In fact, Beijing’s recent crackdown on Chinese entities (remember: since China has no free market economic or financial system, these organizations shouldn’t be called “companies” or “businesses”) could rival the tariffs and the technology curbs imposed by the Trump administration and continued by President Biden as a means of (1) reducing America’s dangerous economic reliance on this increasingly hostile rival, and (2) cutting the long-time outflow of valuable U.S. capital and knowhow that inevitable enriches and strengthen the People’s Republic.

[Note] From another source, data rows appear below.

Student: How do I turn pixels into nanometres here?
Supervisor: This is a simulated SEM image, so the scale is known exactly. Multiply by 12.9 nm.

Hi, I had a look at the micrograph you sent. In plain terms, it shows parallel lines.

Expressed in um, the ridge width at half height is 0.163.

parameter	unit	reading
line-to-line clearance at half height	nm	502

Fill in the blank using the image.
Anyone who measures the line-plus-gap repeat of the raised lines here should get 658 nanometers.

This turn of events is so unexpected, because, as I’ve written, finance looms as the one policy front on which decoupling had made the least progress.  Worse, despite the obvious and more subtle threats posed by this trend to individual investors (described insightfully here by investment analyst and friend Steven A. Schoenfeld), not to mention to American security, prosperity, and privacy, the flow of U.S. capital to the People’s Republic kept swelling. So far this year alone, a record $12.5 billion has been raised for Chinese entities on U.S. stock markets in 34 listings – way up from $1.9 billion worth of new listings in 14 deals during the same period last year. And many more seemed on the way.

But don’t think that these numbers come anywhere close to revealing China’s presence in U.S. finance. The kinds of initial public offerings (IPOs) mentioned just above have been appealing to Chinese entities and to the regime because with the U.S. exchanges the world’s biggest by far, passing muster with them is like a Good Housekeeping Seal of Approval. Therefore, it’s inevitably encouraged investors the nation and world over to pile in. As a result, the total market capitalization of these entities stood at no less than $2.1 trillion as of two months ago.

In recent days, however, China has made clear that some national security concerns of its own, along with dictator Xi Jinping’s determination to bring these gigantic, highly advanced organizations closer to heel, were now outweighing the prospect of continuing to attract more oceans of U.S. and other global investment. Just two days after ride-sharing giant Didi Chuxing raised a record $4.4 billion in a June 30 Wall Street debut, Beijing’s internet regulators ordered it to stop signing up users. This past Monday, China ordered that its app be removed from Chinese app stores (as recounted here).  The announced justifications: the need both to protect national security, and users’ personal data. 

But since China’s leaders are not exactly known as champions of personal privacy, the former was surely the real reason, along with the desire to reassert control. Last weekend, in messages presumably endorsed and even placed by Chinese authorities on the Twitter-like platform Weibo, Didi was actually accused of transferring the data it collected overseas.

Since then, moreover, the crackdown has gone beyond Didi. On Monday, China also announced a cyber-security review of two entities also listed in U.S. markets, and The Wall Street Journal reported that Chinese regulators had suggested that Didi postpone its IPO. The following day, Beijing “issued a sweeping warning to its biggest companies, vowing to tighten oversight of data security and overseas listings just days after Didi Global Inc.’s contentious decision to go public in the U.S.”

This news, along with the beatings taken by the share prices of these U.S. listed companies and major counterparts in trading worldwide, have prompted widespread speculation that the Chinese IPO wave in American finance is over, a least for the time being. And almost right on cue, reportedly today a Chinese entity decided to drop its own U.S. IPO plans because of Beijing’s new stance. 

Wall Street of course isn’t happy – huge underwriting and trading fees stand to be lostBut China’s evident change of priorities represents a golden opportunity for U.S. leaders to jump in and lend a helping hand. They should make the regulatory moves needed to keep Chinese entities out of U.S. markets for good going forward, and speed up efforts to kick out those remaining. And as is not the case with other decoupling policies, American officials seemingly can be certain that China’s powerful flunkies in the Washington, D.C. swamp won’t be trying to gum up the works.